(Updates with quotes, prices)
By Atul Prakash
LONDON, April 11 (Reuters) - Gold steadied on Friday despite positive factors such as a weaker dollar and steady oil prices, and analysts said the market was looking for price triggers to break the current trading range.
The catalyst could come from sharp changes in the currency and the energy markets or heavy buying from investment funds, betting on strong returns in the long term, they said.
Gold <XAU=> was quoted at $926.00/926.90 an ounce at 1320 GMT, against $925.90/926.70 in New York late on Thursday and a record high of $1,030.80 on March 17.
"We are trading in a range and there is no sign that we are going to break out of the current wide range in the near term," said Wolfgang Wrzesniok-Rossbach, head of marketing at Heraeus, a German precious metals trading group.
"We have an all-time high in the oil price and a near record high in the euro-dollar, but gold is still $100 away from its own historic highs. Probably there are some more long positions waiting to be sold, once gold goes up again," he added.
The dollar fell broadly, extending losses after disappointing quarterly results from U.S. industrial conglomerate General Electric fanned worries about the U.S. economy.
The euro closed in on this week's record high, supported in part by speculation that Group of Seven financial officials may not make a coordinated effort to talk up the dollar when they meet later in the day.
A weaker dollar makes gold cheaper for holders of other currencies and often lifts bullion demand. The metal is also generally seen as a hedge against oil-led inflation.
Oil held around $110 a barrel, as a rebound in the dollar against the euro and Saudi Arabia's comment that markets were well supplied led investors to reduce positions, but firm Chinese demand lent support.

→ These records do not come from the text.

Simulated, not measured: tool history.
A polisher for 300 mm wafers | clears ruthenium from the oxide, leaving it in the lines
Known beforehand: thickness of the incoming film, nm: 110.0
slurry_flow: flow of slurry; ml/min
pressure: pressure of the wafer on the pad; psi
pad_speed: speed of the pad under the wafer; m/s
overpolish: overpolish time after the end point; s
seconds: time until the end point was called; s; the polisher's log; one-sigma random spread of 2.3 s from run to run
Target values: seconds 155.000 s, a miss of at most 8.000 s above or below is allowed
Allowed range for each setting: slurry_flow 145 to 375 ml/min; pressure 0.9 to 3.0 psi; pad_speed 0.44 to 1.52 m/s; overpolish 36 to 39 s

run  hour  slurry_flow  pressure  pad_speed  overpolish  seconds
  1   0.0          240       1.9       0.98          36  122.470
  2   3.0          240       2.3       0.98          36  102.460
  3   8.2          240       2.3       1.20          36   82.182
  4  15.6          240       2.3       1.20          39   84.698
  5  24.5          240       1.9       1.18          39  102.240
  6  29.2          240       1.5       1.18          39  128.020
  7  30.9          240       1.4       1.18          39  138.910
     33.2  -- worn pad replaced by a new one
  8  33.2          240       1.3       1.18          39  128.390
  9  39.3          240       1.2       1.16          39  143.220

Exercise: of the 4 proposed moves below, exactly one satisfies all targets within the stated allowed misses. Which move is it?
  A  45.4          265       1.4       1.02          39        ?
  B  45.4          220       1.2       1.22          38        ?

"The $930-mark has proved a hard nut to convincingly crack in the past few days, but I think gold is in for a fresh push higher. It will probably need some weak U.S. data next week to do it," said David Thurtell, metals analyst at BNP Paribas.
GOLD STRUGGLES
Gold struck a record high above $1,000 an ounce last month but has since struggled to sustain the uptrend, with a broad commodities pullback dragging the price down.
"The euphoria towards the precious metals complex, and specifically gold, in the first quarter of this year has turned sour over the past few weeks," Deutsche Bank said in a report.
"Before we recommend a long gold exposure, we would cite the G7 Finance Ministers' meeting this weekend as a possible event risk for the gold price, given the possibility of a statement concerning the extreme weakness of the U.S. dollar and consequently another pocket of U.S. dollar strength."
In other markets, U.S. gold futures for June delivery <GCM8> fell $3.3 an ounce to $928.50 an ounce.
Spot platinum <XPT=> fell to $2,015/2,025 an ounce from $2,024/2,032 in New York.
"The nature and extent of the South African power shortages that brought (platinum) production to a halt for five days in January are unlikely to be resolved in the near term given the operational and capacity constraints," Barclays Capital said.
"We forecast prices to average $2,100/oz in Q2 as platinum supplies are heavily dependent on South Africa and the delicate power supply situation as well as mine safety concerns leave mine output extremely susceptible to potential disruptions."
Silver <XAG=> was down 4 cents at $17.91/17.96. But palladium <XPD=> rose $6.50 to $465/470.